Judges C.J. Ross and Duane Ford scored it for Bradley, 115-113, while Jerry Roth was more along the lines of the majority and scored it for Pacquiao, 115-113.
While those calls can be easily argued against, they aren’t beyond the realm of possibility considering the way Manny fought. Pacman was stalking and playing defense for the first two minutes of a round before attacking for the final minute like an animal.
If a judge felt that Bradley won the first two minutes and lost the last minute, they could conceivably award the round to the challenger. The problem was that Manny wasn’t doing enough damage at the end of the fight to hold on to a win.
The Los Angeles Times is reporting on the status of the requests to investigate the fight’s outcome:
The executive director of the Nevada State Athletic Commission said he anticipates no discipline or review of the judges who awarded Palm Springs' Timothy Bradley a controversial split-decision victory over Manny Pacquiao on Saturday night.
"I had Manny ahead, but that's fine," Keith Kizer said. "All I can say is I think every judge should strive to get better. Every fighter who loses a close fight like that wants to look at the judges."
Not exactly the vote of confidence you’d want from the executive director, but he's exactly right; judging a fight is completely based on one person’s view of the fight.
Just like an umpire in baseball who gets the call wrong sometimes, ringside judges are looking at the fight from one view with no replays and expected to react to the action.

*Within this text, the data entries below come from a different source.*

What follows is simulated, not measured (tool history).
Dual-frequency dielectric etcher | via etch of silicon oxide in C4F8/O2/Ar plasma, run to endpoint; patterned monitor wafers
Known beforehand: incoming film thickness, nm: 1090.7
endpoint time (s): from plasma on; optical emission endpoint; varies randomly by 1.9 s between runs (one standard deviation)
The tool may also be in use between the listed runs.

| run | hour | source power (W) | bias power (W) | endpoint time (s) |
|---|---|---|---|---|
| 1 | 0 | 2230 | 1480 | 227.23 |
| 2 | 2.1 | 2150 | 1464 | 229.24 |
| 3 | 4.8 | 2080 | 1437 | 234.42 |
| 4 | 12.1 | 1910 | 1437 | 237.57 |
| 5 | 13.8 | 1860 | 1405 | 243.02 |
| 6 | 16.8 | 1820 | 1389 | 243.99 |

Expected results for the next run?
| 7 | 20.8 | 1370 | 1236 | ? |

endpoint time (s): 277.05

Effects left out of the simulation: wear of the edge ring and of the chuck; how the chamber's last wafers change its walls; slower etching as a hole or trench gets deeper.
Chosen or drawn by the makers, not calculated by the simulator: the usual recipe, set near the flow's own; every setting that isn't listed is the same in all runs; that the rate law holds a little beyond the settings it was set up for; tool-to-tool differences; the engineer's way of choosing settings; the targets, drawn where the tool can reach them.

The boxing world can’t underestimate the power replaying the big moments between rounds can have on the public perception of a round or an entire fight.
While it was clear to those watching at home that Manny was landing clean lefts at will, Pacquiao punches so fast that his powerful shots could be missed in the heat of the moment.
The judges obviously got this one wrong, but to blame them for Pacquiao’s loss is foolish; Pacman lost that fight on his own. The decision shouldn't have been theirs to make.